He married, strange to say, the mother of his father's second wife, that Eva of Bodowir, who is named by Mr. Hampton in his letter.
One can easily imagine that gentleman with his wife and his co-signitaries sitting in close confabulation about the framing of this epistle, but it is not quite so easy to assign the probable scene of their literary labours. Probably the first mansion of the Hollands had become too small and too old fashioned for them. Adjoining it there still remain the ruins of a more pretentious structure having mullioned windows and wide handsome doorways. Probably it was in some part of this edifice that the conclave sat. It has long been in ruins, and last suffered from fire. Together with the old square tower it forms the south-west side of a little enclosed garden, of which the north-west is the present house, and the remainder simply walls or railings. A stone with the initials o. h. is built into a portion of this structure, but it is difficult even to guess which Owen Holland caused it to be carved, and still more so to explain how it got into its present condition.

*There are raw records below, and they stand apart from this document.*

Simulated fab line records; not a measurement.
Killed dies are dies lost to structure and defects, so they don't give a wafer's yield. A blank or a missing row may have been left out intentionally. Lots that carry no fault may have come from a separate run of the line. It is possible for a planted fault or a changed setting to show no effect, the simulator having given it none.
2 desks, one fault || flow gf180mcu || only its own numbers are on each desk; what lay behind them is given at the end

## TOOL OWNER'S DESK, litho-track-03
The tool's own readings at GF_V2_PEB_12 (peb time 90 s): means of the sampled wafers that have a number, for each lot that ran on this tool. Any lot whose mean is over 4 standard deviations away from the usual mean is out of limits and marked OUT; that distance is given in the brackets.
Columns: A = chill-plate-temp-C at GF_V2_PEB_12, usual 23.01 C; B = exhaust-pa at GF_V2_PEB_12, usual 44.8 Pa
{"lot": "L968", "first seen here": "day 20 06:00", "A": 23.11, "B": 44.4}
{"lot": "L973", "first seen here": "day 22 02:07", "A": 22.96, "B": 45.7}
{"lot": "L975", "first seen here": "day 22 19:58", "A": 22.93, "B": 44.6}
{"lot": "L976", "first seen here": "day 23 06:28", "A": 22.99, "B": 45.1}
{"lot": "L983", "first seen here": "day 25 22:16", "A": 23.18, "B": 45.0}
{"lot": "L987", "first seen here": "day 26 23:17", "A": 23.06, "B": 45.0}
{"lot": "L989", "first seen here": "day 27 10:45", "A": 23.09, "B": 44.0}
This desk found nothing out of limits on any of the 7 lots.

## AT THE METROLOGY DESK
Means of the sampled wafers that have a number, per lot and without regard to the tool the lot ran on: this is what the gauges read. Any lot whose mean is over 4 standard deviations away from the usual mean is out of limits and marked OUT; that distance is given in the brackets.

The following extracts from Crown Rentals give some idea of the extent of the estate at Berw, about the time that William Hampton lived there in preference to his own place at Henllys, near Beaumaris. We cannot quite safely conclude from the use of the name Owen Holland that Edward's son was of age, as this
may only be a reminiscence of his grandfather, who bore the same
Villa de Bryngwyn. Richard
Gruff pro terr Owini Holland, viijd.
Villa de Berw Ichaf.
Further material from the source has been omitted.